Capture paper's metadata

The iReceptor Team uses a standard repertoire metadata spreadsheet to capture repertoire metadata. The repertoire metadata file format that is used in the iReceptor curation process is a UTF-8 encoded comma delimited text files (Metadata CSV files), consisting of a single header line followed by a single line of metadata for each repertoire. The header line should consist of keys that map to AIRR fields as specified in the MiAIRR standard as defined in the "AIRR Formats WG field name" columnn of the MiAIRR specification. Please see the example iReceptor Repertoire Metadata spreadsheet for more information.

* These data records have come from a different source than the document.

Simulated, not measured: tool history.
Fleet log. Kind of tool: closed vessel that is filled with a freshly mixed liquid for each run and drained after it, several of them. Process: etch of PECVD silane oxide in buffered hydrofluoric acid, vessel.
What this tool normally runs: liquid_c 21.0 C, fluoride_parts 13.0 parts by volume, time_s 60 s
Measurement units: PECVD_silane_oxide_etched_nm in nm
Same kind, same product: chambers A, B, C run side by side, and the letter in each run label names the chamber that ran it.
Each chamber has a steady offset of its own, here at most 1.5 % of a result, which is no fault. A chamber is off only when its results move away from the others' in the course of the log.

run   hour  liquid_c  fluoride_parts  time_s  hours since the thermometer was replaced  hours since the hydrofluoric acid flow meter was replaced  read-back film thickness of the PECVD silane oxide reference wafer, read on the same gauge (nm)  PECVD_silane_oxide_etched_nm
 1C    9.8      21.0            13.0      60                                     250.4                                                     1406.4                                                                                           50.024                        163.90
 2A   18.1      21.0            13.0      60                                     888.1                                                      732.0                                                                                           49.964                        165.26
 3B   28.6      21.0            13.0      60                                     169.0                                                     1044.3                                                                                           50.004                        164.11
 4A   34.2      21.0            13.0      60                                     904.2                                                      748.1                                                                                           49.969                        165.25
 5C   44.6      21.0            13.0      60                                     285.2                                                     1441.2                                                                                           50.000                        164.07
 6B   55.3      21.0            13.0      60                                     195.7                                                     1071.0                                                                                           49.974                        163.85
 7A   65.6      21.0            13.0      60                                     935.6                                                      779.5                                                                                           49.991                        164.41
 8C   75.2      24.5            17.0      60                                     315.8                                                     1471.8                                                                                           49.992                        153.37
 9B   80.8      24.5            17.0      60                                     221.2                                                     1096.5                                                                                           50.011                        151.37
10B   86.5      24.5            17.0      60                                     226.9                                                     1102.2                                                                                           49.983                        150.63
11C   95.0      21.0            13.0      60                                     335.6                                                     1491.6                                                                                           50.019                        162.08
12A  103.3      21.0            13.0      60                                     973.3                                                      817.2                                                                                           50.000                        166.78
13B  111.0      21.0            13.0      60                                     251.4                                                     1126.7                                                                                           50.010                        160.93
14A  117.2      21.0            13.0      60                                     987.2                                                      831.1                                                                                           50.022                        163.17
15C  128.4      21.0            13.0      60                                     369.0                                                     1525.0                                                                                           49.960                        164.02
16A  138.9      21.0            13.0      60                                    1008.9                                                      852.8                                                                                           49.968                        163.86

To create a metadata sheet:

  • For each repertoire in the paper, fill in values for each of the metadata fields.
    • Refer to both the paper, any supplementary data included, as well as information from where the data is deposited (ex. The Sequence Read Archive)
  • Use a controlled vocabulary and/or ontologies for values of those fields that require controlled vocabularies.
    • Refer to the MiAIRR standards for the most accurate description of particular fields and particular entries for those fields

It should be noted that this step is error prone and time consuming when extracting this data from a paper. Care should be taken at this step to minimize errors, as errors at this stage can adversely affect the value of the data and can lead to scientific errors during data reuse. In order to minimize errors at this stage, the iReceptor curation process includes a data provenance/fidelity validation step (see Step 9).